The Power and Vision of Rigoberta Menchu

We recommend reading the article below by Pamela Yates.

Rigoberta Menchú accepts the Nobel Peace Prize, 1992

The Power of Rigoberta Menchu, a Nobel Laureate
By Pamela Yates, Skylight flims
https://mailchi.mp/skylight/power-of-nobel-laureate?e=571f1a22ae

Dear friend,
 
It wasn’t always this way. Rigoberta Menchú wasn’t considered one of the best-known people in the world in 1982, when she came to our Skylight studio. She was 22-years-old and had been forced into exile from Guatemala, fearing for her life.
 
When we released “When the Mountains Tremble”, the film we collaborated on with Rigoberta to tell her story, the New York Times critic – in a mean-spirited, racist review that failed to even say her name – wrote, “An Indian woman…wanders in and out talking about oppression. She also alludes to the non-existent US military aid. The documentary does not supply her with a translator, we read her words in subtitles…typical of this muddled production.”
 
When the Mountains Tremble (https://skylight.is/films/when-the-mountains-tremble/) went on to become a classic of political documentary filmmaking, seen by millions, helping to put Rigoberta on the world stage.
 
Her best-selling memoir, “I, Rigoberta Menchú”, is still widely read today. And she tirelessly traveled the world, an activist-diplomat advocating for indigenous rights, an end to the violence in Guatemala and peace throughout the Americas.
 
Then came 1992. The 500th anniversary of Europeans arriving at what is now known as The Americas where there were flourishing, strong civilizations. Indigenous peoples’ achievements in knowledge were met with blood and fire. The Nobel Committee chose Rigoberta Menchú to be awarded the Peace Prize on this 500th anniversary as a recognition of her historic role in shedding light on that genocide, her innovative ideas about ways forward and as reparation for civilizations plundered.
 
Rigoberta offered these reflections on what the Peace Prize has meant to her: 
 
"The 1992 Nobel Peace Prize was an unprecedented responsibility in my life and in the lives of all the people with whom we had led the struggle - to realize the dream of legitimizing the truth and the dignity of Indigenous peoples. It has been 30 years of intense work in alliance with many movements and diverse sectors. I believe that we have created precedents in the collective memory of Indigenous peoples, in the taking of women's rights and especially in regard to the history of human rights. I am currently a Professor teaching at the Autonomous University of Mexico (UNAM) Law School and also a Senior Researcher coordinating the study of humanities at UNAM.”
 
As the first indigenous person and at that time the youngest (she was 32-years-old), she quickly recognized that as a Nobel Laureate she was in a position to spearhead an unprecedented quest for justice in the Guatemalan genocide.
 
She brought a case against eight high-ranking Guatemalan Army officers in the Spanish National Court (Audiencia Nacional) under the principle of universal jurisdiction,​​ the right to prosecute the worst crimes, even if they take place in another country.
 
The case in Spain emboldened Guatemalan judges and jurists to try the case domestically and in 2013 the first trial for genocide and crimes against humanity against indigenous people in the Americas began in Guatemala.

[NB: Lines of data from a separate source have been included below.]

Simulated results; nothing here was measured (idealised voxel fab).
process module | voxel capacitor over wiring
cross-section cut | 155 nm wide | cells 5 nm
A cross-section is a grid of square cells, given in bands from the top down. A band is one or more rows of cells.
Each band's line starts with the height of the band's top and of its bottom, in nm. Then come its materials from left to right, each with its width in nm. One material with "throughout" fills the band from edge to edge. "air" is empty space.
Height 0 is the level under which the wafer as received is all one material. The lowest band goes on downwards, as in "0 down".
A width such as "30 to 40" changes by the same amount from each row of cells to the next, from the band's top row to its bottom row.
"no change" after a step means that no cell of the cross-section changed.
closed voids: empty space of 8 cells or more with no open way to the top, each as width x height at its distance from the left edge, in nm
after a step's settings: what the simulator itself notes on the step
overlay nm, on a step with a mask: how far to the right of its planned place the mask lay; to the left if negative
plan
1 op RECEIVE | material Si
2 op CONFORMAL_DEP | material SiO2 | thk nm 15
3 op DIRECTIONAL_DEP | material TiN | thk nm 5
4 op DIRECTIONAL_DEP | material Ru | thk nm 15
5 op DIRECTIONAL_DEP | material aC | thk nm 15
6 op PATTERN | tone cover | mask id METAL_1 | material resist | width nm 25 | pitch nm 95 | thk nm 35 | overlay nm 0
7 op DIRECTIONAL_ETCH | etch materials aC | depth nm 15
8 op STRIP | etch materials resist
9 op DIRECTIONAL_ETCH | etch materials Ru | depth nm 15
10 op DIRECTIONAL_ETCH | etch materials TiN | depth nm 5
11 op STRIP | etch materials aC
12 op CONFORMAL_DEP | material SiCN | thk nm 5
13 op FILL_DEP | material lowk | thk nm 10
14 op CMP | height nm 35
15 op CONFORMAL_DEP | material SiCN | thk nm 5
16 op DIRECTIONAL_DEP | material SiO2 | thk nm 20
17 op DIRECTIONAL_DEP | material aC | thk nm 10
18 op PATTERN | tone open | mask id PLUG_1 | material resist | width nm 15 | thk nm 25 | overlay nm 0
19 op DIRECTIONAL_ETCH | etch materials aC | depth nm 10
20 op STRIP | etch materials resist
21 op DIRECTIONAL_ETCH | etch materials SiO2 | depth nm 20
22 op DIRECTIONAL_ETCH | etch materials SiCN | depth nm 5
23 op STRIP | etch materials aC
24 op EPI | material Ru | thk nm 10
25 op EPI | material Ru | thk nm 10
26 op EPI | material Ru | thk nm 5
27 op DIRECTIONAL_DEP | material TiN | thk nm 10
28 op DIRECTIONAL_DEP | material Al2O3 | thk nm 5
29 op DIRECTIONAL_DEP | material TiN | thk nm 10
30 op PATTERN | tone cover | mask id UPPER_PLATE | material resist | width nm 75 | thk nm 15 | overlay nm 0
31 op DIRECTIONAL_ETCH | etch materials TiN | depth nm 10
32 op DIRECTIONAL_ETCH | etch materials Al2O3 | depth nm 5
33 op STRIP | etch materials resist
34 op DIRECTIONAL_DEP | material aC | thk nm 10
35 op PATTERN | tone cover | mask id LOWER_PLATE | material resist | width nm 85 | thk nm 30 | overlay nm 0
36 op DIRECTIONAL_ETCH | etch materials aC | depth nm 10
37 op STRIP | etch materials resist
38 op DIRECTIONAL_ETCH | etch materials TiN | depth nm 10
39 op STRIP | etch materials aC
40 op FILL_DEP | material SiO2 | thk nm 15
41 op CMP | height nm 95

Rigoberta Menchú with a Maya-Ixil survivor at a genocide trial, 2013
Photo: Daniel Hernández-Salazar from the “500 Years” film
(https://500years.skylight.is/en/)

Every trial creates a new narrative with a different historic perspective, and Rigoberta didn’t stop after having created this precedent.
 
She then worked to bring to justice those responsible for the 1980 burning of the Spanish Embassy in Guatemala, killing all 38 peaceful protesters inside, including her father Vicente Menchú. She has never given up on searching for and advocating on behalf of the families of the 45,000 people disappeared during Guatemala’s civil war.
 
Rigoberta’s rise as a global leader dedicated to transitional justice and human rights, unafraid of going after Guatemala’s military and political elite, brought a huge backlash against her. She had to be stopped from bringing to light the systematic oppression and genocide of Maya communities by the Guatemalan oligarchy.
 
Genocide denier and American anthropologist, David Stoll, investigated her life’s story and accused her of fabricating facts.
 
Larry Rohter of the New York Times wrote the Page 1 article “Tarnished Laureate” and asked the Nobel Committee about revoking the Nobel Peace Prize. The Committee declined stating that the award was given for her human rights efforts, not her family history. Rigoberta explains that she was telling the collective story of the Mayas, not just her individual family experience. Yet she has suffered a long, destructive campaign to defame her, especially in the Guatemalan press.
 
Rigoberta ran for president twice, and as the most famous Guatemalan, she is widely admired abroad and at home. My dear friend Maya K’iche’ filmmaker, human rights advocate and innovative culture hacker Andrea Ixchíu Hernández told me that as a girl:
 
“I was thrilled by and looked up to an indigenous woman speaking to a whole auditorium of people about the 500 years of indigenous resistance. Doña Rigoberta was exemplary, she allowed our families to talk about the war, the violence and to confront a culture of silence. And she’s spread the ideas of our Maya cosmovision around the world. Sadly, so many of the things we sought to change remain the same. Right now, today, we are seeing a Maya Q’eq’chi community that the police are trying to throw off their own land, yet they persist, planting their crops in the face of land grabs by monoculture palm oil plantations. May Doña Rigoberta continue to open many paths for us ensuring that the voices of indigenous people resonate around the world!”
 
In honor of Human Rights Day and the 30th anniversary of Rigoberta Menchú’s Nobel Prize, we encourage you to read her acceptance speech: https://www.nobelprize.org/prizes/peace/1992/tum/lecture/.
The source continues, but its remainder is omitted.